Hickey also talked with employees during the visit, according to the center's director, but did not appear at an ensuing news briefing with U.S. Reps. Patrick Meehan and Mike Fitzpatrick, both Pennsylvania Republicans.
"The statement here was a mea culpa. They made a mistake and that they are trying to rectify it," Meehan said.
Her visit came as lawmakers in Washington prepared Monday to announce new steps to reform the beleaguered veterans agency.
Meehan said the VA Office of Inspector General is expected to release within the next month its findings on the city's VA facility, which processes benefits claims for parts of Pennsylvania, New Jersey, and Delaware, and also houses one of the nation's three VA pension management centers.
The office is investigating allegations that employees there have processed easy claims first to inflate performance numbers, shredded important mail from vets, and manipulated data to make the backlog of claims appear smaller. Hickey offered to visit the Philadelphia facility and give Meehan a tour and briefing during a June 14 hearing of the House Committee on Veterans Affairs at which the allegations were aired.
Also Monday, Sen. Pat Toomey (R., Pa.) released a letter sent to Sloan Gibson, acting secretary of the VA, calling the allegations out of Philadelphia "deeply disturbing.
"I would like to know how the veteran community can be assured that their disability claims are being properly handled and resolved in a timely manner," he wrote.
VA officials have said dates were changed on some claims at the Philadelphia office due to a misunderstanding of a systemwide policy and were not an intentional attempt to hide the backlog.
Meehan said the policy seemed straightforward to him, but did not say whether, after meeting with Hickey, he believes the manipulation was deliberate.
He said that "regardless of what the intention was," the allegations are of concern because they could mean delays for veterans.

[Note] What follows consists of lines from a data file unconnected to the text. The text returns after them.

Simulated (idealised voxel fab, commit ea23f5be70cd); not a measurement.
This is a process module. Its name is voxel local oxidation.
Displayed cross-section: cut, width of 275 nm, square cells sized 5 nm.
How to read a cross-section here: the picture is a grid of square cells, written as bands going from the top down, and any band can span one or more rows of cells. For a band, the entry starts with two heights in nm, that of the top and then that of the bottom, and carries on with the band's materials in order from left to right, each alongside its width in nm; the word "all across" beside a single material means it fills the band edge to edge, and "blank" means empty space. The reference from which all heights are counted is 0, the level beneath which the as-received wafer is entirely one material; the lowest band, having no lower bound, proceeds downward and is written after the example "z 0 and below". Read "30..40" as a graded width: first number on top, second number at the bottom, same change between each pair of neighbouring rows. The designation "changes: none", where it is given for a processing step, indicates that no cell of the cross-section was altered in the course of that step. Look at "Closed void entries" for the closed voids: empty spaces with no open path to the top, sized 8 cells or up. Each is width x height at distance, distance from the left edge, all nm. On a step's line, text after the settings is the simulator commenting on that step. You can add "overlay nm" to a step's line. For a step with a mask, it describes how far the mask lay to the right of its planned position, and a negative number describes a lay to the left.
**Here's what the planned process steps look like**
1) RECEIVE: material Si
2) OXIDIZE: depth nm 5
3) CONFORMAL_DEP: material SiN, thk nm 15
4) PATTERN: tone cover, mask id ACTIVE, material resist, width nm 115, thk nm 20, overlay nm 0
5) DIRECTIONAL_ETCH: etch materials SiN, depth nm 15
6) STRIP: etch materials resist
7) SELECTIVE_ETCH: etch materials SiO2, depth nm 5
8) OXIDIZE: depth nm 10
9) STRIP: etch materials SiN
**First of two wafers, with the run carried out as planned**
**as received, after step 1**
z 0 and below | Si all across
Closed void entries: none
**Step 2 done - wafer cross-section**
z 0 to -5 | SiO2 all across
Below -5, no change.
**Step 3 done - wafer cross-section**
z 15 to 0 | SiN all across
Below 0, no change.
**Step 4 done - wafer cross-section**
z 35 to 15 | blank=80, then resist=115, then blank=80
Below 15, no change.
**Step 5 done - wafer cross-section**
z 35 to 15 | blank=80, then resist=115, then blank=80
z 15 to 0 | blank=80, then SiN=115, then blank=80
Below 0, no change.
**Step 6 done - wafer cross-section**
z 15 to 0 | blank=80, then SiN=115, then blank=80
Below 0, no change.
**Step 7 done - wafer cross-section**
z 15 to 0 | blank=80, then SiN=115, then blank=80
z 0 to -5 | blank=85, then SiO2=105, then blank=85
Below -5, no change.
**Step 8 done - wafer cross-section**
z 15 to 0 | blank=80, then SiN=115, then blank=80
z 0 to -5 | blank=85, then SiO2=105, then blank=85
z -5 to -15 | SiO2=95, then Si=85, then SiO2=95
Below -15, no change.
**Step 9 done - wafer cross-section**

Diana Rubens, who became the center's director July 14, also attended the meeting and said afterward that old mail and claims recently found in boxes at the center had not been neglected and were either for completed cases or considered nonessential correspondence.
"It is a complex process," she said. "And I think that's where some of the confusion has come. I hope that as we continue to dialogue, we will continue to improve the understanding."